Dr Perdita Phillips is an Australian ecological artist who has long concerned herself with interactions between human and nonhuman worlds. A recipient of State Government arts grants, two Australia Council Inter-Arts grants and Artsource residencies in Basel and Sydney, she has inhabited/exhibited widely including Listening in the Anthropocene online exhibition, (2020, Charles Stuart University), Dealing with the runoff, a walk with a historian and an engineer for the Vancouver Arts Festival (2019), Invisible monsters: A tour of Perth’s underground pollution (Perth 2018), Make Known: The Exquisite Order of Infinite Variation (2018, UNSW Galleries), Here&Now2018: Besides, it is always the others who die (2018, Lawrence Wilson Art Gallery), Frankenstein GRID (Stanford University outdoor projection festival, 2018), Incinerator Art Award (2017, Incinerator Gallery), Another Green World (2017, Western Plains Cultural Centre), Objectillogica – a modern Wunderkammer (2017, Holmes à Court Gallery), enhancement: MAKING SENSE (Universidade do Porto, 2016), Radical Ecologies (PICA, 2016), fieldwork/fieldwalking (PhD exhibition Moores Building Contemporary Art Gallery, 2006) and Four Tales from Natural History (solo, PICA, 2004). Published books include Fossil III (2019, as part of the Lost Rocks project) and Birdlife (with Nandi Chinna, Michael Farrell, Graeme Miles, and Nyanda Smith) with Lethological Press.
What does Hatched mean to you?’
Being selected for The Original National Graduate Show in 1992 was the beginning of my professional career. With societal and economic attrition, the number of graduates from art schools still practicing after thirty years are few. Looking back at the cast of the artist’s body in compost and the use of living material in the Earthworm Culture Unit in the original exhibition, there is undoubtedly a certain rawness in the forms. But I also see that art concerned with the environment, for many years marginalised, has come full circle—back into vivid concern in Australian art.

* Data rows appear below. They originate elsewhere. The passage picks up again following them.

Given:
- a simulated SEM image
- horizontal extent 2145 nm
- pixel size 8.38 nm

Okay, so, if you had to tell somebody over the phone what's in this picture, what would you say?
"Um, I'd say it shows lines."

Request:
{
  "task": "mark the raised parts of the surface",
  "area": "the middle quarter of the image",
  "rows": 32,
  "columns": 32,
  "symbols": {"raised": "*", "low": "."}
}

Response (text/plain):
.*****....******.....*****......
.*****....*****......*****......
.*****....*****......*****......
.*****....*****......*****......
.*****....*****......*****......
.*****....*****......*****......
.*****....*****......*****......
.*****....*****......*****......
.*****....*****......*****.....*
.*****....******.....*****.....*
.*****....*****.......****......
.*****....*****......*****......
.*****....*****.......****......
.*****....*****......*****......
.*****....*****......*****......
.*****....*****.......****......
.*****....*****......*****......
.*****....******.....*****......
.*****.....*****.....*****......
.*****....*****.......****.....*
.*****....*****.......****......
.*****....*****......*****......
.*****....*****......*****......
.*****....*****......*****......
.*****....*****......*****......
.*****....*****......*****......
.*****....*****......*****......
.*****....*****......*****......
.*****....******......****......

I have been in eleven solo and group shows at PICA, as well as contributing to other talks and panels over the years. That’s not bad for a shy girl from the ‘burbs. I started off as PICA member number 007. Noel Sheridan let me use a back room for my first solo show as a second year student at Curtin University, and I worked as an assistant to Jill Barker for the Bookworks Exhibition in 1989 and David Watt for “The Classroom” in A Spacious Central Location in 1990. I am humbled and pleasured that within many of the curatorial themes engaged with, of the repeated reference to living forms and wild and lithic vibrancy, that have been woven into the creative projects I have shown inside these gallery walls.
It’s great to see the high profile that Hatched now has in 2021.